Skip to content

Extract

Extraction helpers for DNAnexus datasets, including SQL export.

fields()

python
phenofhy.extract.fields(*fields, output_file=None, sep=",", sql_only=False,
	cohort_record_id=None, sql_file=None, max_rows=None, sanitize=True,
	replace_spaces=True, lower=True, return_sql=False)

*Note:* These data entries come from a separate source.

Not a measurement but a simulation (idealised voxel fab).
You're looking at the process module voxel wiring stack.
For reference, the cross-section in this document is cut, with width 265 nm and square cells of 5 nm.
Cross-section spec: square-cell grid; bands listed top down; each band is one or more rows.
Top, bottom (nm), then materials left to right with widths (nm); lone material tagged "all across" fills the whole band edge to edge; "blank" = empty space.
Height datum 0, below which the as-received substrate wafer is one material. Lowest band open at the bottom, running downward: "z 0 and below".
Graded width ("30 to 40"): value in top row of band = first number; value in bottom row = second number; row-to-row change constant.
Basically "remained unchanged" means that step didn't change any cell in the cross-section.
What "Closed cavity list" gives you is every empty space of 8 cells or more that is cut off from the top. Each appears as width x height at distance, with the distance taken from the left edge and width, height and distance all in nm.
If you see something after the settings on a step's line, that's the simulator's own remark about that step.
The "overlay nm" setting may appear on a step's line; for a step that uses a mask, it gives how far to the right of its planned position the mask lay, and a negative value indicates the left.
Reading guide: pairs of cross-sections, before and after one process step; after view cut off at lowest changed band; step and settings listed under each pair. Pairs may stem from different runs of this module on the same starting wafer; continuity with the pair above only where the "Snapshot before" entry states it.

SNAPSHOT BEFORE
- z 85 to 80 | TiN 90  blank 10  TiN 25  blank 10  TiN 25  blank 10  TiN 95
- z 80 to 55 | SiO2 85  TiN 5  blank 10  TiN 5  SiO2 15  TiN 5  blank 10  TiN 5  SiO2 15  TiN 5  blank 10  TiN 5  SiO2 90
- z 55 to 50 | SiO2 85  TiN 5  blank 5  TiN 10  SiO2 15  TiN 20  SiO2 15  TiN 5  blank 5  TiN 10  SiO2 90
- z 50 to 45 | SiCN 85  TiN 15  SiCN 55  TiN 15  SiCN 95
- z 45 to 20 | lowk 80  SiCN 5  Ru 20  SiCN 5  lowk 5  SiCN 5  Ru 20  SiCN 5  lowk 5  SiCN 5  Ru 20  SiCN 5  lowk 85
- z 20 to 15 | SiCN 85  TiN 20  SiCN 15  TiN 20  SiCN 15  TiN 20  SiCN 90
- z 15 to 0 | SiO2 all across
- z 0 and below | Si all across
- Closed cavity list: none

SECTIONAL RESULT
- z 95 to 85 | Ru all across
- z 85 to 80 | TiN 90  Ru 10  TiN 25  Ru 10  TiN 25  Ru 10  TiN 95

Extract raw phenotype values to CSV, or generate SQL if sql_only is True.

Parameters

  *fields: str
    One or more fully-qualified field names (e.g., "participant.birth_year").
  output_file: str | None
    Output CSV path. If None and sql_only is False, returns a DataFrame.
  sep: str
    CSV delimiter for output_file.
  sql_only: bool
    If True, only generate SQL and do not execute.
  cohort_record_id: str | None
    Optional cohort record ID to target a cohort dataset.
  sql_file: str | None
    Optional file path to write SQL when sql_only is True or return_sql is True.
  max_rows: int | None
    Optional row limit for extraction.
  sanitize: bool
    Whether to sanitize column names and values.
  replace_spaces: bool
    Replace spaces in column names when sanitize is True.
  lower: bool
    Lowercase column names when sanitize is True.
  return_sql: bool
    If True, return SQL string alongside extracted data.

Returns

  out: pandas.DataFrame | str | tuple
    DataFrame when executed, SQL string when sql_only, or a tuple when return_sql is True.

Example

python
from phenofhy import extract

extract.fields(
    output_file="outputs/raw/phenos.csv",
    fields=["participant.birth_year", "participant.birth_month"],
)

run_extraction()

python
phenofhy.extract.run_extraction(fields, *, output_file=None, sep=",", sql_only=False,
	cohort_record_id=None, sql_file=None, max_rows=None, sanitize=True,
	replace_spaces=True, lower=True, return_sql=False)

Lower-level extraction entry point used by fields().

Parameters

  fields: list[str]
    List of fully-qualified field names.
  output_file: str | None
    Output CSV path. If None and sql_only is False, returns a DataFrame.
  sep: str
    CSV delimiter for output_file.
  sql_only: bool
    If True, only generate SQL and do not execute.
  cohort_record_id: str | None
    Optional cohort record ID to target a cohort dataset.
  sql_file: str | None
    Optional file path to write SQL when sql_only is True or return_sql is True.
  max_rows: int | None
    Optional row limit for extraction.
  sanitize: bool
    Whether to sanitize column names and values.
  replace_spaces: bool
    Replace spaces in column names when sanitize is True.
  lower: bool
    Lowercase column names when sanitize is True.
  return_sql: bool
    If True, return SQL string alongside extracted data.

Returns

  out: pandas.DataFrame | str | tuple
    DataFrame when executed, SQL string when sql_only, or a tuple when return_sql is True.

sql_to_pandas()

python
phenofhy.extract.sql_to_pandas(sql, *, cohort_record_id=None,
	sanitize=True, replace_spaces=True, lower=True)

Execute SQL and return a pandas DataFrame.

Parameters

  sql: str
    SQL query string.   cohort_record_id: str | None
    Optional cohort record ID to target a cohort dataset.
  sanitize: bool
    Whether to sanitize column names and values.
  replace_spaces: bool
    Replace spaces in column names when sanitize is True.
  lower: bool
    Lowercase column names when sanitize is True.

Returns

  out: pandas.DataFrame
    Query results as a DataFrame.

sql_to_spark()

python
phenofhy.extract.sql_to_spark(sql, *, cohort_record_id=None,
	sanitize=True, replace_spaces=True, lower=True)

Execute SQL and return a Spark DataFrame.

Parameters

  sql: str
    SQL query string.   cohort_record_id: str | None
    Optional cohort record ID to target a cohort dataset.
  sanitize: bool
    Whether to sanitize column names and values.
  replace_spaces: bool
    Replace spaces in column names when sanitize is True.
  lower: bool
    Lowercase column names when sanitize is True.

Returns

  out: pyspark.sql.DataFrame
    Query results as a Spark DataFrame.